Christopher Demos-Brown is a Miami trial lawyer who is now a Broadway playwright with a starry production and a Tony-winning director, but don’t call the American Son scribe an overnight sensation.
“I wanted to be an actor in the worst way, and I was an actor in the worst way, unfortunately,” the playwright jokes on the new episode of Broadway.com's Front Row. His interest in acting blossomed into writing—honing his skills with an improvisational theater company. “I took my first crack at a full-length stage play about sixteen or seventeen years ago and have continued writing ever since.” American Son marks Demos-Brown’s eighth full-length play—and he has written two more plays since he finished it. “[Writing] is something that has evolved over the long span of my life,” he says.
His day job informs his work: “Trial law is inherently adversarial in the American legal system,” says Demos-Brown, “and good drama involves conflict. As a trial lawyer, you read a lot of transcripts after hearing people speak, so you see how words translate to a page, which is also a helpful thing. And being a lawyer also allows you to get involved with a lot of different problems and deal with people when they’re both at their best and at their worst, which is what I think you want to see onstage.”
The playwright’s works have garnered a number of regional theater awards, including the Steinberg Award Citation from the American Theatre Critics Association and both the Carbonell Award and the Silver Palm for best new work. He’s also the founding artistic director of the Miami theater company Zoetic Stage. American Son received its world premiere at the Berkshires’ Barrington Stage Company in 2016 followed by a 2017 production at New Jersey’s George Street Playhouse, but the play—and its playwright—didn’t gain attention in New York City until the announcement that director Kenny Leon was bringing the show to Broadway with Scandal sensation Kerry Washington, Steven Pasquale, Jeremy Jordan and Eugene Lee.
“I found that Chris Demos-Brown is a combination of Lanford Wilson, August Wilson and Lorraine Hansberry,” Leon says. “Not that he’s like any one of them, or I’m trying to compare him to them, but he has, in terms of craft, a little bit from all of those writers. And that impressed me. I was surprised—not that he was a white American—I was surprised that this was his first Broadway play.”
“[Kenny] told me, before the reviews came out, ‘Listen, this is Broadway. In regional theater, you get six or eight reviews,’” Demos-Brown recalls. “‘There are going to be fifty reviews for this play, and some people—because it’s a political play, and it’s topical, and you’re a first-time guy, and you’re white, and you’re a lawyer—there are going to be people who don’t like you. And it has nothing to do with you.’ That was helpful.”

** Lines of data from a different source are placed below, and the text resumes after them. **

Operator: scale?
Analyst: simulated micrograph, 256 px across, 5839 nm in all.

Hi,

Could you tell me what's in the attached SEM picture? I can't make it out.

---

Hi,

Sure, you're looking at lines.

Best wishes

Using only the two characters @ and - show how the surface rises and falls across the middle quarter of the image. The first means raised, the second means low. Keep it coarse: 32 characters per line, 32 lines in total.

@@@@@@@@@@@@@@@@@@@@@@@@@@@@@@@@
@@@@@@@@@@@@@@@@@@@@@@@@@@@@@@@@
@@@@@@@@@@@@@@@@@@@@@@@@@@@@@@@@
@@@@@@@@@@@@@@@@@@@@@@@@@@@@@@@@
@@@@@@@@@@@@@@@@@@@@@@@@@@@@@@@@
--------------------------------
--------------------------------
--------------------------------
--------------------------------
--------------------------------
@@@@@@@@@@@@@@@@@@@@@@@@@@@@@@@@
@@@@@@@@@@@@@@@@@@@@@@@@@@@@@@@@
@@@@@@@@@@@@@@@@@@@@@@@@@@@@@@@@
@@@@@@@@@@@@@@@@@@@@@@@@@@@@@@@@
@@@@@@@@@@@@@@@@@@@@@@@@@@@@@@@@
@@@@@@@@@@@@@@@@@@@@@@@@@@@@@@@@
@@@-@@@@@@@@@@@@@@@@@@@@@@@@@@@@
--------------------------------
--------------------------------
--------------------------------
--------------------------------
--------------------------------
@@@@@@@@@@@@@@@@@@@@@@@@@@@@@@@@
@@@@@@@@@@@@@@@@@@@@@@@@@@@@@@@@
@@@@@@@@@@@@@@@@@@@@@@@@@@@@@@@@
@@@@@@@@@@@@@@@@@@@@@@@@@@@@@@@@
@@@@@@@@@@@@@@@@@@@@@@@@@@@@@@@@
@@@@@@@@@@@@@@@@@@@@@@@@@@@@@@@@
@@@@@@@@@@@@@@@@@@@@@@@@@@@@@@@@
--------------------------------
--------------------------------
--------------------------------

American Son earned not only its star’s stamp of approval (Washington told Broadway.com she was “transfixed” by the play), but also big names like Shonda Rhimes, Jada Pinkett Smith and Gabrielle Union-Wade, who signed on as producers. The celebrities got on board because of the play’s subject matter: “[It’s] about race and gender and the treatment of marginalized groups. It’s about the American family.” Demos-Brown was moved to write about an interracial couple waiting for word about their missing teenager at a Florida police station by both the book Between the World and Me by Ta-Nehisi Coates and by “several incidents involving African-American children being victimized by our system in various ways,” he says.
“I think all great plays are grounded in the specifics in order to say something universal,” Leon notes, “and I think Chris has done a wonderful job with that. I mean, if you’re a parent, you have a door to walk into this play. If you’re you have a husband or wife, you have a door to walk through. If you've ever been to a police station…There are many ways where a human can find himself in this play, and that’s quite exciting.”